Through an interdisciplinary research at the nexus of Asian Studies, Art Studies and Urban Studies, I examine the complexities of the reciprocal relationship between the city and urban creativities. The forms of urban creativity are extremely varied and they bring forward new manifestations, agencies, motivations and aesthetics. In order to examine the interdependence of these variables with the site, place and space, I propose a comparative approach based on site-responsiveness, which also takes into account the local, regional, national and global discourses and trends.

As Robin Visser (2010) maintains, in mainland China, the post socialist urban aesthetics, functions as a new realm to envision, experience and assess the city. While doing so, it enables new forms of civic agencies to emerge, especially in Beijing and in Shanghai. In Hong Kong, however, the emergence and spread of urban creativity is interrelated with the discourses of post-colonialism in its specific forms of de/recolonization and mainlandization that are strongly reflected also in the realms of contemporary art, public art and cultural policies, also before and after the Occupy Movement in 2014. In Tokyo, the aftershock of  the Fukushima Daiichi nuclear disaster made Japanese artists to question what they could do and what kind of art could be meaningful. Despite that during recent years, legislation regarding public space and its usage has gradually tightened in Tokyo, the echoes of the new artistic concern was echoed in street art too.

The socio-spatial practices  regarding the usage of urban public space along with the global trends in alternative art practices are reflected in the urban creativity -- and vice versa. New strategies and aesthetics are continuously developed because of the varying needs of artists, urbanites and cities to interact through arts in the public space. As a result, urban creativity is not only responding to the transformations in the city but they are actively reshaping the cityscapes.  In order to analyze in detail the particularities and differences not only between different nations but also between different cities and neighborhoods, a  more multidimensional analysis than Miwon Kwon’s (2002) site-specificity is needed. To examine the myriad manifestations, we need to take into account, for instance, the visual features, styles, forms, languages, nationality/ethnicity and intentions of the creators as well as the varying ways of mediation across the borders.

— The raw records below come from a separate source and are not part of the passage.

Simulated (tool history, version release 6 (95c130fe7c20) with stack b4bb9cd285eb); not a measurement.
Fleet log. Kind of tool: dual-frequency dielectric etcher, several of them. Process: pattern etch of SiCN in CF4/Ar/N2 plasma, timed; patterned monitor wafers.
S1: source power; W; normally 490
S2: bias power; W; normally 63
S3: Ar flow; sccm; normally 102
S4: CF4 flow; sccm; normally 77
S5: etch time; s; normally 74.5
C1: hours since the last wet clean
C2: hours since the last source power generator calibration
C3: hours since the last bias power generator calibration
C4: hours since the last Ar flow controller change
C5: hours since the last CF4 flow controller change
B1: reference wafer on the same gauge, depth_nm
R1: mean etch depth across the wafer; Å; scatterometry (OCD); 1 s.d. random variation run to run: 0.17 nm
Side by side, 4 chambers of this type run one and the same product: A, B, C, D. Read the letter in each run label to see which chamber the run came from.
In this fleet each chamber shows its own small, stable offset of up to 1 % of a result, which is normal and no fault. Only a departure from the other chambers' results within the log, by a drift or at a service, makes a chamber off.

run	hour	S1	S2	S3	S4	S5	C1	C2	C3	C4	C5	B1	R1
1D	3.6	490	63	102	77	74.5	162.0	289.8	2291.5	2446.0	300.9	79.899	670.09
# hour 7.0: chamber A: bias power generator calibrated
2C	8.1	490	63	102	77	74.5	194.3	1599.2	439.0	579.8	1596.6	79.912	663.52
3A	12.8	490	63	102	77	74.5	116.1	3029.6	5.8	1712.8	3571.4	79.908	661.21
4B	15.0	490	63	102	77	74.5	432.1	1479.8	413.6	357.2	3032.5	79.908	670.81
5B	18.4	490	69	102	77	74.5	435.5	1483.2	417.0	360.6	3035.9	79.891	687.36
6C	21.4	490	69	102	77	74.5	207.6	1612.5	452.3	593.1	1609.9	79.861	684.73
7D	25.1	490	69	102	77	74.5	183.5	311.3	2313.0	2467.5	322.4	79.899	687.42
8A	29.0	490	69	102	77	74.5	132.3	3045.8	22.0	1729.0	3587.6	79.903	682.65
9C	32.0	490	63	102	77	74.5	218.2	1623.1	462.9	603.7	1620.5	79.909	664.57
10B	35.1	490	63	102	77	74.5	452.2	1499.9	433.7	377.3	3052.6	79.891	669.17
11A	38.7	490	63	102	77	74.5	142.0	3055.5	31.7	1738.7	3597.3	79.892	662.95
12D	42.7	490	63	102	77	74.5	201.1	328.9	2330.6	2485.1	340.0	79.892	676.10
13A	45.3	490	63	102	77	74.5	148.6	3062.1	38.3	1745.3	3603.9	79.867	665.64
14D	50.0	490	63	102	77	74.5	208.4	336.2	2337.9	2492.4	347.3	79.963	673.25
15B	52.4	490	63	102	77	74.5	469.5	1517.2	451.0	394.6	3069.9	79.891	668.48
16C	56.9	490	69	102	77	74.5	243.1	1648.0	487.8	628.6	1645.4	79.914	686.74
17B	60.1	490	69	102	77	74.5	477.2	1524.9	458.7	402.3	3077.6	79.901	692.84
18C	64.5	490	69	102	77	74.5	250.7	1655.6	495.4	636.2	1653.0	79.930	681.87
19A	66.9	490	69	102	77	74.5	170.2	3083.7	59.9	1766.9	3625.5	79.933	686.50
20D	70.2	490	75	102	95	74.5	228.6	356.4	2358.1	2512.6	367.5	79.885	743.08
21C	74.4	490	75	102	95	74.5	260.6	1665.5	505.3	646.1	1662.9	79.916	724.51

During my stay at IIAS, I am working on my monograph, Seeds for Hope: the power of aesthetics for urban creativity in Hong Kong. The study analyses the varied forms of un/authorized urban creativity that have emerged in Hong Kong since the 1990s and how they interconnect with the changing socio-political and cultural contexts. The main research questions include: what kind of aesthetic strategies and methods are employed, how transcultural these manifestations are, and how they engage with the global reverberations of reclaiming the cities. Besides the monograph, I am also co-editing with Dr. Meiqin Wang  an edited volume which addresses similar issues but with focus on mainland China and on the multiple interrelations and effects of urbanization to official propaganda, contemporary art, public interventions, films and documentaries. The edited volume will be submitted to the Asian Cities series of the Amsterdam University Press.